A WWF-UK funded paper published Tuesday made it clear that the UK government must target policies to promote renewable energy solutions in an effort to reduce the country’s carbon footprint and increase investor confidence in the country’s renewable industry.
The report, “On picking winners: The need for targeted support for renewable energy,” was written by Dr Rob Gross of Imperial College London and arrives at a turbulent stage for the UK energy policy.
Already this year, the UK has lost three major investors in the offshore wind industry: General Electric put on hold its €110 million planned investment in a UK offshore manufacturing plant, citing the lack of clarity in the UK’s renewable energy policy; Korean company Doosan Power Systems similarly cancelled its planned investment citing “sapping market confidence” in the UK’s offshore wind market; and Vestas cancelled its plans to employ up to 2,000 people in an offshore turbine factory.
Additionally, Siemens, Alstom UK, Mitsubishi Power Systems, and four other companies have threatened their own pull-out due to a lack of decision-making, saying that threats to relax key targets “have caused us to reassess the level of political risk in the UK” in a Times article published earlier this month.
The report makes it clear that the popular notion of a “carbon price to fix it all” is simply not viable. Carbon pricing will play a part, the author notes, but it must play a part in conjunction with financial support policies such as feed-in tariffs and the Renewables Obligation.
“There is a notion, popular amongst some energy economists, that carbon pricing is the only policy we need in order to save the planet,” said Dr Rob Gross, Director of the Imperial College Centre for Energy Policy and Technology. “This is so simplistic it is absurd. Renewable energy in particular needs the policies that are investment grade. Only then will we get costs down and create a cleaner and more secure energy system.”
“Investing in large-scale wind is not the same as investing in small-scale wind or solar and neither is it the same as investing in gas. We need horses for courses in our energy policy. The government understands this but is often being urged to take a different approach in order to simplify energy policy. I am all in favour of simplicity, but we must not lose sight of what drives investment, and what investors need. Targeted policies are essential. If the government relies too heavily on carbon pricing the result will simply be higher bills and higher carbon.”
The report highlights a number of limitations which could arise if carbon pricing was the only policy driver to support investment in renewables:
- A carbon price will rarely be set at the level necessary to attract investment in newer clean technologies like renewables. Instead, it is more likely to drive investment from coal to gas.
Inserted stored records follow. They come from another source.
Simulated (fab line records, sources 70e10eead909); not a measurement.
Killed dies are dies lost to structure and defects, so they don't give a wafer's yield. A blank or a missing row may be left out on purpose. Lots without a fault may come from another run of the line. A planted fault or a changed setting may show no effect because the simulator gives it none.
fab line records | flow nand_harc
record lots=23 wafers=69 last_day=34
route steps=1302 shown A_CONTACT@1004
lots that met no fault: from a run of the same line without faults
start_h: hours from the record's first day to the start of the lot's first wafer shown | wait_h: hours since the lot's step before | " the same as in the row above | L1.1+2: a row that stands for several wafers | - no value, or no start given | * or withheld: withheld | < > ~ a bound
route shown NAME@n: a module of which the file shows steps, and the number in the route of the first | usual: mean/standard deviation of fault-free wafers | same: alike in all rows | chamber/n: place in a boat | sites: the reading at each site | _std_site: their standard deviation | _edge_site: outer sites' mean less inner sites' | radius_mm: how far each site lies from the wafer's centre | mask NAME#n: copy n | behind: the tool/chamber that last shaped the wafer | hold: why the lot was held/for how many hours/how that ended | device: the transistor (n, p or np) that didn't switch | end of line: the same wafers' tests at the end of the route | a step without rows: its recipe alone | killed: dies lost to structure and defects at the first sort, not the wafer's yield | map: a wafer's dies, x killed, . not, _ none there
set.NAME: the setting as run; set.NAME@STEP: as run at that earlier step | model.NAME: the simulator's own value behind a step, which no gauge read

- A carbon price set high enough to drive investment in emerging technologies which cannot yet compete with established fossil fuel generation would risk a windfall for operators of existing low carbon plant and higher prices for consumers. Targeted financial support policies combined with a lower carbon price provides an effective way of providing certainty to renewable energy developers whilst driving investment away from high carbon technologies across all sectors.
- At the global level, fossil fuels are more often subsidised than taxed, which also undermines carbon pricing. The effect of fossil fuel subsidies is therefore to create, in effect a ‘negative carbon price’.
- Carbon pricing does not do enough to overcome the non-financial barriers that hinder the deployment of emerging technologies such as compatibility with existing infrastructure, incumbent lobby interests and skill shortages.
“Dr Gross’ report exposes the deep flaws in the argument that carbon pricing can do it all,” explained David Nussbaum, Chief Executive of WWF-UK. “Whilst the simplicity of this argument may sound appealing, in practice relying on carbon pricing alone is likely to lead to carbon-intensive gas plants continuing to dominate our energy mix – preventing newer and cleaner technologies from realising their potential and locking us in to a risky reliance on largely imported fossil fuels.”
“Without targeted and proportionate policies supporting our renewables industry, we will miss out on the opportunity rapidly to reduce the costs of emerging renewable technologies and on the promising economic growth opportunities that the sector has to offer the UK. This would be a huge missed opportunity given the UK’s current industrial leadership in offshore wind and marine renewable technologies.”